I had no idea where the registration was, or what it looked like, or if there even was any – and if there was, it sure as hell wasn’t in my name.

The officer was frowning at my UK driving license. “You don’t have a Canadian license?” he asked.

“Ah, no, we’re just on holiday,” I explained, “staying back there in Port Greville.”

The officer winced in sympathy.

Port Greville Beauty

Don’t know why he wasn’t keen – Port Greville may be boring, but it’s absolutely stunning!

Then he walked around the back of the car, studying something. He bent down for a closer look, then reached for his radio…

I was braced for a shout of “Step out of the VE-hicle!”

But it didn’t come. He just handed back my license, wished us a pleasant day, and let us go.
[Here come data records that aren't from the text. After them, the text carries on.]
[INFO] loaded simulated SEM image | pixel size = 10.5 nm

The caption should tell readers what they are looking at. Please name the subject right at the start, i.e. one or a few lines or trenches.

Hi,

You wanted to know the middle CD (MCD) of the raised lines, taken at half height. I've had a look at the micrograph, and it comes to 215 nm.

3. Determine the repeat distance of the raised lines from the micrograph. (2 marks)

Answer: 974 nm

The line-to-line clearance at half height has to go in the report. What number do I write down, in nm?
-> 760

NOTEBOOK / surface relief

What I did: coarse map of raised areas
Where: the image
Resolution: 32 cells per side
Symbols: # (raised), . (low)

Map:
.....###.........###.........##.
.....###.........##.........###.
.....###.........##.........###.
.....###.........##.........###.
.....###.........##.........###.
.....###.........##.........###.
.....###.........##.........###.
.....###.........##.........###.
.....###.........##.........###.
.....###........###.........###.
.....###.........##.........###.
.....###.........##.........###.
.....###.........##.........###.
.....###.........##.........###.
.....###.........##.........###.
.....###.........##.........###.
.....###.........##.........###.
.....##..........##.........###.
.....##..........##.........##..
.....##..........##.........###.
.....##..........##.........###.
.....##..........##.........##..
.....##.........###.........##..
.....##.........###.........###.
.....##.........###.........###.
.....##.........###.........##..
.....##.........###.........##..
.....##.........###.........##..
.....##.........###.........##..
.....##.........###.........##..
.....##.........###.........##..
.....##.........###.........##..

I don’t think I’ve moved off as carefully as that since the day of my driving test.

But we made it.

My fears of being stranded beside the road, several hours’ walk from our landlord’s house, with no phone to call him – and him with no car other than the one we’d just had impounded…

I was suddenly reminded of this moment:

Droids meme

“I can’t understand how we got past that trooper,” I told Roo, “I thought we were dead!”

Roo got the reference straight away, because Roo is awesome like that.

“The Force is strong with us,” she explained. “I just hope they’re not still there on the way back…”

* * *

Right well, that’s enough waffle from me! Next time I promise we’ll have Roo back, and you can look at some of her stunning images instead of reading my rubbish. 🙂

Roo Takes Over! WARNING: Expect Rainbows…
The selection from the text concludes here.